A Five-day Battle for New York Reveals the Birthing Pains of Our Democracy

Kevin Baker, our “In The News” columnist, has just published a historical novel called Paradise Alley . The book has itself been in the news: Among other plaudits, it has appeared on the cover of The New York Times Book Review , where Geoffrey C. Ward called it “a triumph.” We asked Kevin if he would say something about how he came to write it.

The Editors

 

Paradise Alley is set during the fateful month of July 1863, and it is about both the Irish immigrant experience and one of the lesser-known but most critical episodes in our history, the New York City draft riots. Riots may be a mild word to describe them. As an observer said at the time, it was not so much a riot as a revolution, a five-day pitched battle in the streets for control of the city itself, with the fate of the Union hanging in the balance. It is generally considered the worst civic disturbance in our history. Before it was over, at least 119 people were dead, millions of dollars’ worth of property had been destroyed, and the city had been subjected to a display of savagery rarely equaled even on the battlefield.

The ferocity of the rioters was such that they seem nearly possessed. One mob burned the city’s Colored Orphans’ Asylum to the ground, while chanting, “Burn the niggers’ nest!” Another tortured a state militia colonel in the street for hours before finally killing him and setting the corpse on fire. Rioters beat New York’s superintendent of police, a man named John Kennedy, into unconsciousness and left him for dead; still others mutilated and lynched any African-Americans they could get their hands on. Even when infantry and artillery showed up, hastily summoned from the battlefield of Gettysburg, the mobs did not desist. Men armed largely with clubs and bricks repeatedly charged into the guns, urged on by women shrieking, “Die at home!”

Who were these people, and what could possibly have put them into such a rage? How can we recognize them as our fellow Americans? And how can it be that we have so expunged those terrible days from our national memory?

It is pretty much an axiom of the human condition that those who have been brutalized will make the best brutalizers. Sad to say—particularly for your (mostly) Irish-American correspondent—the bulk of the rioters were Irish immigrants. Many of them were people who had endured the potato famine of the 1840s, something that sounds almost quaint to our ears now, like green beer on St. Patty’s Day, but that was a very real catastrophe, killing some one and a half million people out of an Irish population of eight million. The survivors had made a harrowing passage across the Atlantic in the notorious “coffin ships” and arrived in America only to find themselves despised for their language, their customs, their poverty, and, above all, their Catholic faith.

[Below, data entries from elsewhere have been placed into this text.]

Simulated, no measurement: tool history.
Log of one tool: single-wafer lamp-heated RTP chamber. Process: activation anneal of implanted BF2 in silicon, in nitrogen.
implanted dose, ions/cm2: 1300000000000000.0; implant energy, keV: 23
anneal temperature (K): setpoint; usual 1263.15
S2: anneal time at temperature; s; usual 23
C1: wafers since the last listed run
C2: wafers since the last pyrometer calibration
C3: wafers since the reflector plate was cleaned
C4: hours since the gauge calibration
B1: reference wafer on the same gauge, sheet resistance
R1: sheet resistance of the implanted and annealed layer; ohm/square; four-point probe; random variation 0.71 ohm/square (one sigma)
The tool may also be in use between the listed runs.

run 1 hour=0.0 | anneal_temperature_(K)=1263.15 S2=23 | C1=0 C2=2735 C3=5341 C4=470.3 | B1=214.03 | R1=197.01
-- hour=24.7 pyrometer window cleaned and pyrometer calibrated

They were leery about the war from the start. It was run, after all, mostly by Protestant, Anglo-American Republicans, many of whom had been members of the virulently anti-Catholic Nativist party just a few years before. Nor were the Irish eager to see millions of freed slaves making their way up North; clinging precariously to the very bottom rung of white American society, they had forcibly taken most of the local menial and domestic jobs away from African-Americans on their arrival in New York.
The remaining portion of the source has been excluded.